The New York Southern Area Aging Network and Fordham University Graduate School of Social Service’s Ravazzin Center on Aging will host a daylong conference on aging, “Preparing for the Elderboom: Strategies for Success through Workforce Development and Advocacy,” on Thursday, May 24, from 8:30 a.m. to 3 p.m., in the McNally Amphitheatre, Lowenstein Center, Lincoln Center campus.
Convened by Mae Carpenter, commissioner of the Westchester County Department of Senior Programs and Services, and Edwin Mendez-Santiago, commissioner of the New York City Department for the Aging, the conference will feature sessions by professionals in the aging care and service sector, educators and community leaders. Robyn Stone, executive director of the Institute for the Future of Aging Services, will deliver the keynote address. Other speakers and panelists include Michael Burgess, director of the New York State Office for the Aging; Frank Burns, deputy assistant secretary of the U.S. Administration on Aging; and Peter B. Vaughan, Ph.D., dean of the Fordham University Graduate School of Social Service.

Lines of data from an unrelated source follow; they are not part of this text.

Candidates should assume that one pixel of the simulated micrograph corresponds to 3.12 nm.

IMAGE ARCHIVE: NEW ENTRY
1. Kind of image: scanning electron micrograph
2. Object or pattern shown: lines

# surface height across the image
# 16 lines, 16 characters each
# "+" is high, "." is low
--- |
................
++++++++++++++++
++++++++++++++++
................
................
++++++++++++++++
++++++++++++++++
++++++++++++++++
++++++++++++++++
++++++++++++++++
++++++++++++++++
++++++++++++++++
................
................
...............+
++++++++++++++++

The conference will explore ways to address the dire shortage of people in New York state’s workforce to care for the rapidly aging population. The U.S. Census Bureau estimates that almost 2.2 million people age 60 and over live in the southern New York state, accounting for just over two-thirds of the state’s older population. The New York State Office for the Aging has projected that 25 percent of the working population will be at retirement age by 2012.